Abbas knows, too, that his dutiful appearance at photo op after photo op with various Israeli and US. leaders is critical in sustaining the illusion of “process”, so he has lately begun threatening to walk away in the hope that this will scare the Americans and Israelis into making some concessions. He’s announced that he won’t stand for re-election, then upped the ante by threatening to resign. And now to take the question of Palestinian statehood out of the hands of the Americans and Israelis and refer it to the UN. But everyone knows that Mr Abbas is threatening to take “drastic” steps only because he believes that the spectre of his retirement will frighten the Americans into doing more.

The man most likely to inherit the leadership of Fatah from Mr Abbas sees things a little differently. Marwan Barghouti, the movement’s most popular leader, said from his Israeli prison last week that the peace process had failed, and that it was time for the Palestinians to revert to “a constructive mix of negotiation, resistance, and political, diplomatic and popular action”. In other words, to take their fate into their own hands.

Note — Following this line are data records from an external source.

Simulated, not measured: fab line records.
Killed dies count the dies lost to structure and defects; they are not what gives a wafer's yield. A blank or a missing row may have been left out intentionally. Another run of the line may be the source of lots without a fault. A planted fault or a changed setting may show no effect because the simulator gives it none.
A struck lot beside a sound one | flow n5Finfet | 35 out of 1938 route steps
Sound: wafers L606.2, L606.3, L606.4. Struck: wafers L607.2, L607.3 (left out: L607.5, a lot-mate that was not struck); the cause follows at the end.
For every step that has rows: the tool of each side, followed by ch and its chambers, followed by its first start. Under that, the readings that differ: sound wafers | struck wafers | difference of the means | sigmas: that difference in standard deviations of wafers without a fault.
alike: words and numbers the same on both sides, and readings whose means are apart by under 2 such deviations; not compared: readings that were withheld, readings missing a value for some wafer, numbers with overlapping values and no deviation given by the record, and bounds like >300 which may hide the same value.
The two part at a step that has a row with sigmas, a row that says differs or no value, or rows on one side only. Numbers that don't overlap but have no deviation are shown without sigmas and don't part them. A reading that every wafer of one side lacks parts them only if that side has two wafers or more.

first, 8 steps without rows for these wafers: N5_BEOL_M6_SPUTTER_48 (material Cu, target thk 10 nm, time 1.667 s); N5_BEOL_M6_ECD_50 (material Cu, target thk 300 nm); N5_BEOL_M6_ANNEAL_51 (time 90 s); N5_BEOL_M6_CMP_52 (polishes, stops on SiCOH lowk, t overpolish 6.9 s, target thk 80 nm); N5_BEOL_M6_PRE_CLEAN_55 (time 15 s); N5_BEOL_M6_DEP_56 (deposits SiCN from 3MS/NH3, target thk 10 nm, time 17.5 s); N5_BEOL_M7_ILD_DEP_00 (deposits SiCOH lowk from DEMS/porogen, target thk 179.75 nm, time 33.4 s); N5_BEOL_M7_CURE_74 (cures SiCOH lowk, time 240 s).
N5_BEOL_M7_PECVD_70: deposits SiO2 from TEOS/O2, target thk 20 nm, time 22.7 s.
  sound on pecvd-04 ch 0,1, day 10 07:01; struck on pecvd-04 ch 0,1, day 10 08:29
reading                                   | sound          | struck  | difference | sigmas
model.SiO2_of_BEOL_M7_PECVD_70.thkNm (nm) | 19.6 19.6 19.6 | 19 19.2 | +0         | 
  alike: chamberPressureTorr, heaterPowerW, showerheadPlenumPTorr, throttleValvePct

With no “Israeli partner” for negotiations, Mr Barghouti placed his emphasis on resistance, calling for “popular action” against Israeli settlement activity in the West Bank and East Jerusalem. And he distinguished himself from Mr Abbas and those around him by making a priority of reconciliation between Fatah and Hamas, to confront the Israelis. “I do not see that there are fundamental political differences between Fatah and Hamas,” he said.

The Palestinians would be well advised to think through the implications of the mix of tactics suggested by Mr Barghouti. For most of the past two decades, they have failed to make headway because they have chosen to challenge Israel on terrain where the Jewish state is strongest: armed confrontation, and in the corridors of power in Washington. Israel has easily prevailed on both fronts.

But it is far less confident when confronted by unarmed protesters demanding their rights, defending their homes from demolition to make way for Jewish settlements, challenging the “security” wall that pens them into their villages, fighting Israel’s apartheid regime on the West Bank and demanding rights that, in denying them, make a nonsense of Israel’s claim to be the region’s only democracy. In this respect, the UN could become an important vehicle for the Palestinians to press their case.

Sure, Israel professes contempt for the UN, insisting that it is inherently biased and therefore unworthy of being taken seriously. But that is bravado: Israel’s frenzied attempts to stop the UN discussing the Goldstone Report, bullying the Obama administration into leaning on Mr Abbas to withdraw Palestinian backing for a discussion of the issue, demonstrates just how sensitive Israel is to what happens at the UN and its image in international public opinion.

The Israelis saw what happened to South Africa: international public opinion turned against a repressive regime being propped up by the governments of the western democracies, eventually forcing those governments to distance themselves from the offending country. The Israelis are desperately afraid of such international isolation.

Going to the Security Council with something as abstract (and pointless) as a declaration of statehood is unlikely to get anywhere. But the Goldstone example shows that the Palestinians may do better to focus on specifics such as Israel’s decision to build new settlements on occupied land in East Jerusalem.

On Palestinian statehood the US can argue that the matter is best left to negotiation between the two sides, but on construction in East Jerusalem it cannot plausibly shield the Israelis; the US itself, together with the entire international community, has condemned such construction. And putting Washington on the spot by daring it to wield its veto may be a useful means of shaking the US out of the torpor of ignoring Israel’s transgressions of international law in the name of a peace process that no longer exists.

Mr Obama is no more likely than any other US president to deliver for the Palestinians. But he may find it difficult to stand in the way of them claiming their incontrovertible rights. Smart strategy for the Palestinians means taking on Mr Netanyahu outside his comfort zones: resisting the temptation to launch a new campaign of violence, but also no longer waiting for the US to play honest broker.